After an unsuccessful meeting with Ms. Quinn’s office, Mr. Jackson filed the motion Monday evening. The speaker has said she believes the bill will be thrown out by the courts and therefore should not be approved, and her staff had been pushing a number of alternative measures that the bill’s advocates viewed as insufficient. 

Rebuffing Ms. Quinn, Mr. Jackson’s legislation, called the Small Business Survival Act, is slated to come up for a vote at the next full Council meeting on Dec. 9.

The bill would reshape commercial renting in the city.

It would provide a broad new set of rights for all businesses with up to 100 employees, retail or office, giving tenants the ability to go to arbitration with their landlords if they feel the proposed rent is unfair. The backers’ aim is to slow the rapid turnover of storefronts in gentrifying neighborhoods and to cut down on the number of newly vacant fronts citywide.

The real estate industry says it will be a disaster, claiming landlords and economic growth generally depend on the free ability of building owners to set market-based rents. And, in testimony at a hearing earlier this year, the Bloomberg administration opposed the measure.

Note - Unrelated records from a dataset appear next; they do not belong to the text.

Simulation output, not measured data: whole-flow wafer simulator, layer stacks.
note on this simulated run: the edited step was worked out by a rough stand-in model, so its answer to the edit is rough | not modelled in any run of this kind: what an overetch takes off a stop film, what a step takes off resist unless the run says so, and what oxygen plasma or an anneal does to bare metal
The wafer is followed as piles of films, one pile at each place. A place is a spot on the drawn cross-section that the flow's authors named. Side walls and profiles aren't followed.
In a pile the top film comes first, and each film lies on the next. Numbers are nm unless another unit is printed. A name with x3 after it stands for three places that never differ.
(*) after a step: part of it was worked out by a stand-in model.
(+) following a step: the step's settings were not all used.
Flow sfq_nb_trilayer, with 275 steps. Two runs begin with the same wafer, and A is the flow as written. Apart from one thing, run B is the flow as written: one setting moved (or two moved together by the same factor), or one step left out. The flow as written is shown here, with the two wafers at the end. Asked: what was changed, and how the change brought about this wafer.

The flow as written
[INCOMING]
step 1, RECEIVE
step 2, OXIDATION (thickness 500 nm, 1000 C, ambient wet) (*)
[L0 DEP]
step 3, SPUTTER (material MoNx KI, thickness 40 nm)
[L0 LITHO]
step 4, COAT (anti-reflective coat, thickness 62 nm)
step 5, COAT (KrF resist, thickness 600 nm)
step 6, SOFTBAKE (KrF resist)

What happens next, politically, is unclear. Mr. Jackson will need to round up the votes for a measure that had very little precedent (he has 30 of 51 members listed as co-sponsors, but that number could change as a vote nears on the motion).

And the real estate industry will surely push back.

“Now that the debate’s going to be elevated, people will focus more on what the bill really does,” said Frank Ricci, director of government affairs at the Rent Stabilization Association, a landlord group. “Given that, I think you’ll see support drop off.”

Ms. Quinn, in a statement, said the bill was “not within the Council’s power.”

Instead, she said she was proposing a large set of legislation aimed at small businesses that would create a tax break for smaller retail tenants, add incentives for landlords to renew leases of small businesses, ban payments outside the lease, use city resources to help with lease negotiations and change zoning laws.

But Mr. Jackson’s action raises a broader question on the cohesion of the Council in the next four years, as a new class is set to enter in January, and some members are predicting a bit more insurrection. “I see it’s a sign of things to come,” Ms. James said of the action.